By Mishi Choudhary and Eben Moglen
As the Supreme Court's constitutional bench was hearing arguments on the fundamental right of privacy, Union of India announced the formation of a committee to consider a national data protection statute. Already, the mere possibility of such legislation is being offered as a reason why a fundamental right of privacy should not be found. This is a pure confusion.
Data protection legislation, however it is framed, imposes regulatory liabilities on both government and private actors, setting appropriate and detailed standards of care and permission from data subjects that must be observed by all parties processing personally identifiable data in India. Such rules are valuable, but they cannot substitute for—and indeed only slightly supplement—a right to privacy. If the Supreme Court finds the Constitution protects privacy as a fundamental right, it will result in strong limitations on government invasions of personal liberties through surveillance, forced disclosure, limitations on travel, access to health care and other basic rights and liberties.
What, in practical terms, is the fundamental right to privacy about? Let's start with state surveillance. In the 20th century, governments tapped telephones, because telephones were the only means of communication available to tap. Police states could have immense networks of informants, but this was profoundly expensive and inefficient. In the 21st century, government unconstrained by law doesn't do wiretapping, it does life-tapping. The stream of data available for surveillance includes not only telephone conversations and messages, but information about physical location moment to moment, our thoughts and social life through social media, and--particularly in a cashless economy--everything we buy, sell, or do. State power, unconstrained by law can use surveillance to reach further into our behaviour, our selfhood, our heads, than ever before.
In the memory of living Indian people, only one government has ever tried to free itself from the rule of law to this extent. By some accounts, the Emergency could be directed only against a tiny class of politically active persons. The power of surveillance in a networked society is that it can be applied to the entire population, all at once. Statutory law is no protection against such abuse by a government possessing legislative majorities. Only constitutional limitation restricting the power of legislation is sufficient, in the hands of judges with the vision and courage to invoke it.
To see what the technologies of our future can do, if not constrained by our fundamental right, we need to only look at the situation in China, where the Communist Party is dedicated to the use of the Internet not only to surveil and censor every single individual's communications, but to eliminate the very idea of fundamental rights altogether. This is the road our Supreme Court can assure that we never travel.
An often-offered red herring in the discussion has been the data being collected by private parties such as social media and platform companies. Usage of the services offered by these companies is optional no matter how ubiquitous their presence may seem. Fundamental rights can only be enforced against the State which has the power to force its citizens and therefore exerts far greater influence on our lives.

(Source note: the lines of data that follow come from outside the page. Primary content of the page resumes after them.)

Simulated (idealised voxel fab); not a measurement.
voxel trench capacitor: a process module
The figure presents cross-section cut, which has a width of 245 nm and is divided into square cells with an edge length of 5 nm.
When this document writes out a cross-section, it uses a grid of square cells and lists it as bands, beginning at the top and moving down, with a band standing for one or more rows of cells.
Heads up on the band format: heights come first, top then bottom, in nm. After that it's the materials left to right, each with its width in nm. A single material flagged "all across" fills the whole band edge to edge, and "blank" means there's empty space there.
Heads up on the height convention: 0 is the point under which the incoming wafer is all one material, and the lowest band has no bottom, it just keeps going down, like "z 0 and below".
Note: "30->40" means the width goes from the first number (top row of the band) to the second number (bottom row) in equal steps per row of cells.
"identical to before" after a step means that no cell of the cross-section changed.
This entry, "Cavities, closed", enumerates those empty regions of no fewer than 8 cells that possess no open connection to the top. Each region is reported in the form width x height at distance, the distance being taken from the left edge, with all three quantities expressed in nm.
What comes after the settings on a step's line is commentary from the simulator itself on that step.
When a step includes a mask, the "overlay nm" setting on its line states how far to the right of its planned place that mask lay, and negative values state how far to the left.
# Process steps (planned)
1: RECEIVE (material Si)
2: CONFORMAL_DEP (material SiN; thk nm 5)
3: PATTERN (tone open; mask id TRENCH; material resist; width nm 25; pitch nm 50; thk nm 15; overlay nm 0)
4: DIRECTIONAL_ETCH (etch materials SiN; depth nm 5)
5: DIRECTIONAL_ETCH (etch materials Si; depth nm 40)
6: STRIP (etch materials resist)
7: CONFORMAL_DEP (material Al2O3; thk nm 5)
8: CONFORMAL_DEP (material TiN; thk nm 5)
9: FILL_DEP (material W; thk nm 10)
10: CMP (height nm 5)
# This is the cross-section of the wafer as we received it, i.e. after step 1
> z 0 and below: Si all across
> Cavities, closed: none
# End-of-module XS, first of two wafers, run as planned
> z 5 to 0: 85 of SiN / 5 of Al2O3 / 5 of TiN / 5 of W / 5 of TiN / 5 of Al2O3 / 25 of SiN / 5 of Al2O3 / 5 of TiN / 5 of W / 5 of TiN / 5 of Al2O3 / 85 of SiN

Preventing abuse of government power by recognizing the fundamental rights of all persons begins in our legal history with the Great Charter of 1215. Fundamental rights are the cornerstones of our rule of law, recognized in 1948 in the Universal Declaration of Human Rights as the inalienable common heritage of human kind. Part III of our Constitution that embodies the fundamental rights, is essential for protecting the rights and liberties of people against the trespass of power delegated by them to their government. They are limitations that apply on all organs of the government. The fundamental right of privacy prohibits the government from acting to invade, by surveillance or compulsory disclosure, the personal entitlement to be ‘let alone’ by the State.
Legislation may also be required to implement fundamental rights, or to subject private parties to rules that spread respect for those rights throughout society. In this sense, data protection legislation may be consonant with the fundamental right of privacy, but it can neither replace the right nor render it obsolete or unimportant.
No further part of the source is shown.